Final Train Makes Last Run
Forty-four years after the debut of the original Highliner cars on the Metra Electric Line, the last six of them carried their final passengers today from Chicago to University Park. State Senator Martin Sandoval, State Representative Al Riley, Metra Executive Director/CEO Don Orseno, members of the Metra Board of Directors and other guests took part in the official send-off from Millennium Station.
“These cars have served us well and have been a central part of the history of the Illinois Central and Metra’s Electric service,” said Orseno. “But while letting them go is somewhat bittersweet, it’s time. The new Highliners enable Metra to provide our customers with more reliable service, better amenities and reduced maintenance costs.”
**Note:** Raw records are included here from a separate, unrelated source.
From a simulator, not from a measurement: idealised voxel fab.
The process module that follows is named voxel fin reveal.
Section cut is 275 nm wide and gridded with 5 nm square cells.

The original Highliner cars began serving customers on the Illinois Central (IC), now the Metra Electric Line, on May 31, 1971. The cars were purchased in two separate orders. The first 130 cars were purchased from the St. Louis Car Company by the newly formed Chicago South Suburban Mass Transit District and leased back to the IC. Federal funds covered two-thirds of the $40 million cost and the IC paid the rest. In 1978-1979, the newly formed Regional Transportation Authority (RTA) bought the second order of 36 cars from Bombardier Inc. for $28 million. Metra took ownership of the railroad and the Highliners in 1987, rehabbing the cars and changing the color scheme from orange and brown to silver and blue.
The original Highliners offered air-conditioning to customers accustomed to riding in cars with open windows during the summer months, and cushioned seats rather than the wicker benches provided in the 1920s-era cars they replaced. However, the original Highliners did not have onboard restrooms and their carbon steel construction proved less durable than the stainless steel cars that became the industry standard.
The push to replace the original Highliners with more modern and durable cars began with the delivery of the first 26 new generation stainless steel Highliner cars in 2006, purchased with $76 million in funding provided through the state’s Illinois FIRST bond program. In August 2010, the Metra Board approved a contract with Sumitomo Corp of America/Nippon Sharyo to purchase 160 more Highliner cars. Funding for this purchase totaling $585 million was provided through another state bond program.
The new cars are propelled by alternating current (AC), which supplies more power and requires less maintenance that the direct current (DC) propulsion used by the original Highliners. About half of the new Highliner cars are equipped with restrooms and every train on the Metra Electric now has at least one bathroom.
After today’s final run, museums will be the only place that rail fans will be able to view the original Highliner equipment. Twenty-four Highliner cars have been sent to museums including: Illinois Railway Museum in Union, Ill.; Union Depot Railroad Museum in Mendota, Ill.; Boone & Scenic Valley Railroad/James H. Andrew Museum in Boone, Iowa; and the Hoosier Valley Railroad Museum in North Judson, Ind.